Wednesday, December 9, 2009

Review: Economics in One Lesson


(Photo: Amazon)
Review
Economics in One Lesson (PDF version) is an excellent primer to economic thought. If I didn't know that it was published in 1940's, I could easily have assumed that it was a pamphlet discussing the modern financial, automotive, music, or newspaper industries.

The main purpose of the book is expose common economic fallacies that "are at last so prevalent that they have almost become a new orthodoxy" (Hazlitt vii). This is accomplished through two dozen "lessons" that derive from a single lesson summed up by Hazlitt as the essence of economics:
From this aspect, therefore, the whole of economics can be reduced to a single lesson, and that lesson can be reduced to a single sentence. The art of economics consists in looking not merely at the immediate but at the longer effects of any act or policy; it consists in tracing the consequences of that policy not merely for one group but for all groups.
(emphasis his; Hazlitt 5)

The Broken Window
The first of the "applied" lessons is based on the parable of the broken window as explained by Frédéric Bastiat.


(Photo: Wikimedia)

What follows is my brief paraphrase of the parable. Imagine a hoodlum throws a brick through a baker's window. The baker runs out of his shop and starts chasing after the rock-thrower, but is unsuccessful. As the baker walks back to his shop, a small crowd of people gather around the his window-less shop. After the customary outrage, someone points out a bright side: some glass-maker just got $200 worth of business. Moreover, the glass-maker can use those $200 to spend on other merchants who, in turn, can spend money on yet other merchants; the flow of money benefits all. The logical conclusion, then, is that the hoodlum should continue to break people's windows for the benefit of society.

If the conclusion sounds strange it is only because the crowd failed to consider the larger picture. While it is true that some glass-maker will receive $200 worth of business, it is also the case that the baker, who started the day with $200 and a window, is now left with only a window. That is, the net worth of society went down by the value of a window; that other windows can be manufactured is irrelevant because had the hooligan not broken the window, the baker would not need a new window.

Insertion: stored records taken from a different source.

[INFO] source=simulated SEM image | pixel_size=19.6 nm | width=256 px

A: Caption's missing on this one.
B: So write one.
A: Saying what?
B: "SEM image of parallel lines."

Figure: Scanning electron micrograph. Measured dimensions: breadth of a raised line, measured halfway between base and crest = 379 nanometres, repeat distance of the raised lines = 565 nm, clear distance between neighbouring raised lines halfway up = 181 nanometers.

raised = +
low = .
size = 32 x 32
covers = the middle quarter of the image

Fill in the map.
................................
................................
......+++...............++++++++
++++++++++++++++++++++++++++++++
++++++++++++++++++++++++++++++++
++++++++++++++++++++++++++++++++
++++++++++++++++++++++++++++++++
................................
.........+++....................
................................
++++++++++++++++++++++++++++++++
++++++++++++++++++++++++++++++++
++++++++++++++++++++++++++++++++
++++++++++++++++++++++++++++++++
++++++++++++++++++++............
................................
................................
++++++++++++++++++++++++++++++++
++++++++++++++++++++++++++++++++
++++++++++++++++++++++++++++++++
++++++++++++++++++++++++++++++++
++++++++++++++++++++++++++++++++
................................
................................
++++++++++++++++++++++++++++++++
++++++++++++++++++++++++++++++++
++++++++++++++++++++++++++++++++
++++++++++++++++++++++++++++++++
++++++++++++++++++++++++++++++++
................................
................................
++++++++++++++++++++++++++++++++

While it may seem obvious that destruction leads to reduced net-worth, there are many ways of obscuring the destruction to make it more palatable to the masses, and Hazlitt covers many such fallacies in eminently accessibly prose.

The reader is urged to read at least the first two chapters of the book because many future posts will depend on understanding the "Fundamental Lesson of Economics" and it's applications.